The home town of the father of Salman Rushdie’s would-be assassin is a forbidding place, where Shia Islamic iconography sits among palatial mansions, bullet-pockmarked homes and wary locals, who for now want nothing to do with visitors.
Yaroun, on Lebanon’s border with Israel, has long been a centre of Iran’s four-decade-old conflict with Israel. Its ridges and valleys have been key to several wars, and photos of its martyrs line most streets, along with the ever-present yellow banners of its most powerful player, Hezbollah.
Hadi Matar’s father and extended family live here, amid staunchly conservative, affluent neighbourhoods. Newly built palaces tower from hilltops. Streets are swept clean and road workers are busy doing maintenance work, a rarity in a country in economic freefall. But Yaroun clearly looks after its own.
And so it did when the Guardian visited the mayor’s office in the centre of town, looking for directions to Matar’s family. “I’m not going to talk about this subject,” the mayor responded curtly. “Nobody else here will talk to you about it and I advise you to leave now.”
A cleric in a white headdress was equally standoffish, though more polite. “What is your name and why are you here?” he asked. “Go ask near the hair salon.”
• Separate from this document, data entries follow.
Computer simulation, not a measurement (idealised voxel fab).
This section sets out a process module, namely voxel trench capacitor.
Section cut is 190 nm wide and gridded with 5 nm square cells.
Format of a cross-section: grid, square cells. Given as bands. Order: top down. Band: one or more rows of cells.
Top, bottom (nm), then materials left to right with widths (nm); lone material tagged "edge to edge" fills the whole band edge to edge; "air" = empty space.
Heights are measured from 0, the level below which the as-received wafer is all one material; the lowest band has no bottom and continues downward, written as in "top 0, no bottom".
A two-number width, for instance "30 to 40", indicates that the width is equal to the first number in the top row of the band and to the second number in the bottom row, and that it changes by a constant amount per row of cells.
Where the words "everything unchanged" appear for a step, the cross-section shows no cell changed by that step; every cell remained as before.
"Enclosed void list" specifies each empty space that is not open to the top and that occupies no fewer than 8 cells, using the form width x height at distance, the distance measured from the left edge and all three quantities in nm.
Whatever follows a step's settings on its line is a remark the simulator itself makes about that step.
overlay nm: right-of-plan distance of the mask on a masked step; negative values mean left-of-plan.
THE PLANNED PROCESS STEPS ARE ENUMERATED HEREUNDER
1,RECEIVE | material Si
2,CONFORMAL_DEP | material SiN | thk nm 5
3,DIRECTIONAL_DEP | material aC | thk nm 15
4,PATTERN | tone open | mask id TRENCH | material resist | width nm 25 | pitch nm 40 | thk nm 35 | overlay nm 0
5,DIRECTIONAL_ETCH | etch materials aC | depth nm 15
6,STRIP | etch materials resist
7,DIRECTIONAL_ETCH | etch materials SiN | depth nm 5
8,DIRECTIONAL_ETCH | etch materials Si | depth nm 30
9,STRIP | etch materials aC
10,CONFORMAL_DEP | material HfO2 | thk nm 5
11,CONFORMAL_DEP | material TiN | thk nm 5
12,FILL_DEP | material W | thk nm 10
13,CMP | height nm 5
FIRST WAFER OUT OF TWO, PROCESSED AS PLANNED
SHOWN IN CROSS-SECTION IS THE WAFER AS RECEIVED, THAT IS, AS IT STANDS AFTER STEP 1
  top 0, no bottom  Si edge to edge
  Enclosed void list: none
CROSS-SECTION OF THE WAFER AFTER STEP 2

Matar, who was born in the US, is believed to have spent several summers in Yaroun, from his late teens onwards. His allegiance has been the subject of speculation, both in Lebanon and in New York, where he has been charged with Rushdie’s attempted murder. But his driver’s licence offers some clues. He used a false first name and surname on his official document, Hassan Mughniyah, a confluence of Hezbollah’s leader and its most storied commander.
Whether Hezbollah or Iran played a role in directing Matar to allegedly stab the writer, or whether he felt empowered to do so by the 33-year-old fatwa, is the subject of contention across the region. Iranian state media on Monday disavowed any direct link but claimed Rushdie had deserved to be assaulted because of his book The Satanic Verses, in which some say he described the prophet Muhammad in blasphemous terms.
Hezbollah-linked media have also pulled no punches, describing the attack variously as a “strike in the neck” of the author, or “God’s revenge”.
But on a stifling midsummer afternoon, nothing moved in Yaroun, and few people took to the streets. Those who did kept their heads down, walking solemnly past murals that pay homage to the Hezbollah leader, Hassan Nasrallah, and Iran’s two most recent supreme leaders, Ruhollah Khomeini, who issued the fatwa against Rushdie, and Ali Khamenei, who endorsed it.
The slain Iranian general Qassem Suleimani also features prominently, as does the Hezbollah military commander Imad Mughniyeh, who was killed by the CIA and Mossad in Damascus 14 years ago.
All five men have been at the flight deck of the Iranian Revolutionary Guards’ efforts in southern Lebanon and around the region. Their murals’ prominent presence in the centre of town spoke to their significance among a population that wanted little to do with the aftermath of the Rushdie attack.
“The mother [of Hadi] told me she wanted not to talk with the media and asked me to keep them away,” said an assistant to the mayor before the Guardian’s visit to Yaroun on Monday.